Skip to content

MCAR multivariate: mMCAR Class

mMCAR

mMCAR

mMCAR(X: pd.DataFrame, y: np.array, missing_rate: int = 10, missTarget: bool = False)

A class to generate missing data in a dataset based on the Missing Completely At Random (MCAR) mechanism for multiple features simultaneously.

Args: X (pd.DataFrame): The dataset to receive the missing data. y (np.array): The label values from dataset missing_rate (int, optional): The rate of missing data to be generated. Default is 10. missTarget (bool, optional): A flag to generate missing into the target.

Example Usage:

# Create an instance of the MCAR class
generator = MCAR(X, y, missing_rate=20)

# Generate missing values using the random strategy
data_md = generator.random()

random

random() -> pd.DataFrame

Function to randomly generate missing data in all dataset.

Returns: dataset (DataFrame): The dataset with missing values generated under the MCAR mechanism.

Reference: [1] Santos, M. S., R. C. Pereira, A. F. Costa, J. P. Soares, J. Santos, and P. H. Abreu. 2019. Generating Synthetic Missing Data: A Review by Missing Mechanism. IEEE Access 7: 11651–67.

binomial

binomial(columns: list = None)

Function to generate missing data in columns by Bernoulli distribution for each attribute informed.
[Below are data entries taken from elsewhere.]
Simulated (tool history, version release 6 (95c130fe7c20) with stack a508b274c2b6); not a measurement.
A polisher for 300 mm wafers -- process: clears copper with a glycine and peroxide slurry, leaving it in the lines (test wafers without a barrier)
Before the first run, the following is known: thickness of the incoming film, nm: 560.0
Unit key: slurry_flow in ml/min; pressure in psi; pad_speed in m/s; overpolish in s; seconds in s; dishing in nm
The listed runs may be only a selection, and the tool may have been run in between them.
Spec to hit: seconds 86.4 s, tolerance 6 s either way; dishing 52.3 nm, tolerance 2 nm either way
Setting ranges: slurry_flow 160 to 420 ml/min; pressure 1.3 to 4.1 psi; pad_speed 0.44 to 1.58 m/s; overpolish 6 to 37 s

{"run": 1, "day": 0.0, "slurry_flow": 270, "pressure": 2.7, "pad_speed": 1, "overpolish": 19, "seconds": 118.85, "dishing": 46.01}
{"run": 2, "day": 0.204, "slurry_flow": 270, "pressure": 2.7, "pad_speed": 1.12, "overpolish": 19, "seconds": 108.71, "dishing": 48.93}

Args: columns (list): A list of strings containing columns names.

Returns: dataset (DataFrame): The dataset with missing values generated under the MCAR mechanism.

Reference: [1] Santos, M. S., R. C. Pereira, A. F. Costa, J. P. Soares, J. Santos, and P. H. Abreu. 2019. Generating Synthetic Missing Data: A Review by Missing Mechanism. IEEE Access 7: 11651–67.